Computer Vision is a field of Artificial Intelligence that enables computers to represent the visual world. Deep Learning has revolutionized this field thanks to neural networks that can learn from data how to make accurate predictions. Recent progress promises to make cars safer, increase freedom to move through automated vehicles, and eventually provide robotic assistance for those with disabilities and for our rapidly aging global population.
However, there is a catch. Beyond privacy and other ethical issues to carefully consider when designing machine learning systems, all state-of-the-art models in computer vision rely on millions of labels (or more!) to reach the high level of accuracy required for safety-critical applications in the real world. Manual labeling is expensive and time-consuming, taking hours and costing tens of dollars per image. And, sometimes, it is impossible altogether.

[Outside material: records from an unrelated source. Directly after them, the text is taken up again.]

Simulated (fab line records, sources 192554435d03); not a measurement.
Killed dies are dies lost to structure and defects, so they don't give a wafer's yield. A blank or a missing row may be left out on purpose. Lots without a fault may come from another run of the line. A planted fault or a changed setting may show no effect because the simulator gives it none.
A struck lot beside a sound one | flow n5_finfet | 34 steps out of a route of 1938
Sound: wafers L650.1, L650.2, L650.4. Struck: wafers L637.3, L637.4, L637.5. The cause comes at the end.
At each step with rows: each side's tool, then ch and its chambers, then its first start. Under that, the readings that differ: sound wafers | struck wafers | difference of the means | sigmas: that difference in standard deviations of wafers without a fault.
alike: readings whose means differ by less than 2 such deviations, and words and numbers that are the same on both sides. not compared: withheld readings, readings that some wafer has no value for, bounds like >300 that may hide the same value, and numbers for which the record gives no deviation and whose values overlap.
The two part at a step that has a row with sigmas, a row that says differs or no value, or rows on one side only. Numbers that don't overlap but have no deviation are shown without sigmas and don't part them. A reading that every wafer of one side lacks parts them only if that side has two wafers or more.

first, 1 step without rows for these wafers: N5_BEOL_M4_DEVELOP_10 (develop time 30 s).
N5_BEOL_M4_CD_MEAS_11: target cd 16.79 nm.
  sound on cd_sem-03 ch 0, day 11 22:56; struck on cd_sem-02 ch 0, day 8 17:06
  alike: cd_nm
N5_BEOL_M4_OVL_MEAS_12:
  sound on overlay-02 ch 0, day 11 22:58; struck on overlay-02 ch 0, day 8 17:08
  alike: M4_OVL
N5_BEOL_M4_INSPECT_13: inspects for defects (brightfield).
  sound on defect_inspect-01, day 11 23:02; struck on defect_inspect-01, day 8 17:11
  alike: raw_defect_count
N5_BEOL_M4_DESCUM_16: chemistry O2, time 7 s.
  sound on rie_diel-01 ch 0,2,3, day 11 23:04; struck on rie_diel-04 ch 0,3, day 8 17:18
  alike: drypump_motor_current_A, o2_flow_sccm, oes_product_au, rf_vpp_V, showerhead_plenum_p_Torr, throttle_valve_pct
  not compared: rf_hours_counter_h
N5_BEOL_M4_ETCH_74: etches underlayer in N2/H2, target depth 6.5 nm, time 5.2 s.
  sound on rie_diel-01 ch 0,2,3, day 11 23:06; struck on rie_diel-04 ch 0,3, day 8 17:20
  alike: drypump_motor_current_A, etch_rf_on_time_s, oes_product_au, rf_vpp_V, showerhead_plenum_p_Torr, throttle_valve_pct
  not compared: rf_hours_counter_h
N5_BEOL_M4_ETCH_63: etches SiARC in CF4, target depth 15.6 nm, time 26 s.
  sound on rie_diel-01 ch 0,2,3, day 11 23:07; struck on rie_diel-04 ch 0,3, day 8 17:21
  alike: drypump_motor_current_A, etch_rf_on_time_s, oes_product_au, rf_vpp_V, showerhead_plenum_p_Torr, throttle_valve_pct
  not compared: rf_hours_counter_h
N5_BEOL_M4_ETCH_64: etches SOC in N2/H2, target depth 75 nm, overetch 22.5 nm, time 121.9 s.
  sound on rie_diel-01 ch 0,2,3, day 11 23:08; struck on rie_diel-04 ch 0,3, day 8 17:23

This is the case for monocular depth estimation, where the goal is to help the computer understand the depth of images and predict how far scene elements are for each pixel of a single image.
Although many sensor rigs can measure depth, whether directly (e.g., LiDAR) or indirectly (e.g., stereo systems), single cameras are cheap and ubiquitous. They are in your mobile phone, vehicle dash cameras, internet videos, and so forth. Therefore, being able to generate useful depth information from videos is not only an interesting scientific challenge, but is also of high practical value. We also know that humans can do a pretty good job at it without explicitly measuring everything. We rely instead on strong inductive priors and our ability to — consciously or not — reason about 3D relations. Try closing one eye and reaching for something. You shouldn’t have a problem judging the depth.
This is exactly the approach we are following at TRI. Instead of training deep neural networks by telling them the precise answer (a.k.a. supervised learning), we are trying instead to rely on self-supervised learning by using projective geometry as a teacher! This training paradigm unlocks the use of arbitrarily large amounts of unlabeled videos to continuously improve our models as they get exposed to more data.
In this two-part blog post series, we will dive into our recent research on how to design and efficiently train deep neural networks for depth estimation (and beyond). In this first post, we will cover self-supervised learning using projective geometry across a variety of camera configurations. In the second post, we will discuss the practical limitations of self-supervised learning and how to go beyond them using weak supervision or transfer learning.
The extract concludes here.